I'm grateful for the Fourth, even with American exceptionalism

Tidied up, 240 years ago, just like today, war as a "game."
First, American exceptionalism is quite real. Arguably, per the Jacobin, it's at root and branch of the American founding and the American project. Second, and just as arguably, per Michael Lind, it's another American albatross, along with love of military, love of police militarization and more, especially foisted on the country by the South. (Guess the Lost Cause wasn't so lost after all.)

But, we still do live in what is in many ways the best country in the world, even as fighting against American exceptionalism compels me to say that on things like average life expectancy, health care costs and delivery, income inequality and socioeconomic class mobility decline, it's not the best in those said areas.

Per the Jacobin, we need to remember that the American Revolution was a conservative one. In the South, it may have been driven in part by fear of abolition after the Somerset decision, which Lind also notes. And, per Dylan Mathews, yes, abolition might have come faster without the revolution. And, we might have kept parliamentary government, largely, but not entirely, for the better than our current system. So, even if we are overall the greatest nation in the world today, we might have been "even more greater" if we'd kept ties with London 240 years ago.

William Hogeland doesn't, unlike a mag like Counterpunch, take the opportunity of the Jacobin interview to jump into full-on anti-Americanism, but does turn a strong, and accurate, gimlet eye on the situation. Rather than call it a "reactionary" revolution, he cites it as a conservative one, but continuous with the status quo wherever that status quo did not involve Great Britain.

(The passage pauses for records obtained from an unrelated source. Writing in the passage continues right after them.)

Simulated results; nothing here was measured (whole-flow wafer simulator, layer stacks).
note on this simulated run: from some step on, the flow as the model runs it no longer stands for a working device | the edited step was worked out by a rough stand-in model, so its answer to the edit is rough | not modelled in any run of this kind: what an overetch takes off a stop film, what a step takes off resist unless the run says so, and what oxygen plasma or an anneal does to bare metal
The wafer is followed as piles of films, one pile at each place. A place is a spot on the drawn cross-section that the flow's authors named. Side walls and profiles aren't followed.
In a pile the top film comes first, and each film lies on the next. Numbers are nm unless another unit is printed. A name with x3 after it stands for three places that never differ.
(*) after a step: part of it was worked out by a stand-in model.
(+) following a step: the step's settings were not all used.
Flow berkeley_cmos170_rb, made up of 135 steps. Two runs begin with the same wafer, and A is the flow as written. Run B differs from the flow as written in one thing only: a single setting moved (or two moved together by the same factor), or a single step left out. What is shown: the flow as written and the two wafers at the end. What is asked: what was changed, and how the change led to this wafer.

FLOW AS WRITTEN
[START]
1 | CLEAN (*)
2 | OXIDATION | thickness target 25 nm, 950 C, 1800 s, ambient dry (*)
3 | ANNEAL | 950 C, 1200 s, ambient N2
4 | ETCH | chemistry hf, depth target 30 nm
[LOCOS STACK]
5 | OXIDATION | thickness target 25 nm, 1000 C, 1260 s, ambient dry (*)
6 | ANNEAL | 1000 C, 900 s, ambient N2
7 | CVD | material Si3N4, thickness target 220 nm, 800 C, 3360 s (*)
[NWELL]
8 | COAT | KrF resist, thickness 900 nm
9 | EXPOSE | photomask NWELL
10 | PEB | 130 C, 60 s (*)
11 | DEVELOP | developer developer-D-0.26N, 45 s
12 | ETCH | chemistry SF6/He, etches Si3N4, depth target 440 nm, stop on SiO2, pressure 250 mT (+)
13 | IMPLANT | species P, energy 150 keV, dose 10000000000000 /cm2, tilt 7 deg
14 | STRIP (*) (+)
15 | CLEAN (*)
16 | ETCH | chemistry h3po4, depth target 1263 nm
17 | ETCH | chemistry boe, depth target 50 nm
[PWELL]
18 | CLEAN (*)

People who were "radical," Hogeland notes, were squeezed out, crushed, even, by 1787. He cites a number of names, not all of them known to me, and none of whom will be in a high school history textbook. Thomas Paine, the one radical of sorts who is known today, was living in London in 1787, but pointedly not elected by Pennsylvania or another state to come serve as a constitutional delegate.

As for the militarization that's been part and parcel of American exceptionalism, especially in the South? Hogeland points to two early, formative events, at roughly the same time: The putdown of the Whiskey Rebellion, which he hints elsewhere Alexander Hamilton may have provoked, and the first of America's Indian Wars, against tribes of the Old Northwest.

On the conservative side, including the militarization, Hogeland is finishing a new book on "Mad" Anthony Wayne, the leader of that first Indian War's battles. Sounds like it could be good.

==

The grateful part?

I could be living in parts of the world where civil liberties are honored less in the abstract, and the reality, alike, than in the U.S. I could be living in an economically mismanaged country.

In such cases, I acknowledge that American Coca-colonialism, along with the old-fashioned type of the Old World, was part of the problem. But, many countries have had indigenous mismanagement of their governments, their economies and more.

Certainly that's true of a China, which had relatively mild burdens of colonialism, and due to its size alone, has shucked off their remnants.

I'm also grateful that I'm educated enough to recognize American exceptionalism, and free to point it out.

So, I can critique, and criticize, American myth — including American exceptionalism — while still being glad I live where I do.

==

The alternative history part, since I've regularly blogged about my own "forks" between real and alternative, or counterfactual, history?

Due to America already then being one-fourth the size of Britain in population, separated by a pre-steamship Atlantic Ocean and of much larger geographic size, it's not conceivable that George III, Lord North, et al, could have put down a rebellion.

As for the causes? Had George, following John Dickenson, only raised taxes and tariffs directly associated with trade, AND done that around 1765, it might have been enough to raise additional revenue for the Crown yet stave off revolution.

But, lack of hubris was never George's long suit, and not just for him, but for those who were the "king's party," or the "city party," or proto-Tories in Parliament. Historians of the time were already wondering if Britain had gotten too greedy for spoils at the end of the Seven Years War.

Beyond this, the Quebec Act would have been gasoline on colonial fires if the tax issue had been handled with less than the utmost dexterity.

Also forget not that Highland Scots, as well as Scots-Irish, had emigrated to America — Highland Scots for whom Culloden was often not just part of memory but part of personal history.

Add in the amounts of Germans (discounting any Hanoverians who might be loyal to George's House of Welf/Hanover), Dutch, and even Swedes and Irish already in America, and George had less than full nationalistic support on this side of the pond.

Short of Britain moving halfway toward today's Commonwealth, or almost all the way toward Canadian Dominion status of 1867, by 1775 if not a decade earlier, it's hard to see how London could have kept hold of the colonies once its initial mismanagement started growing.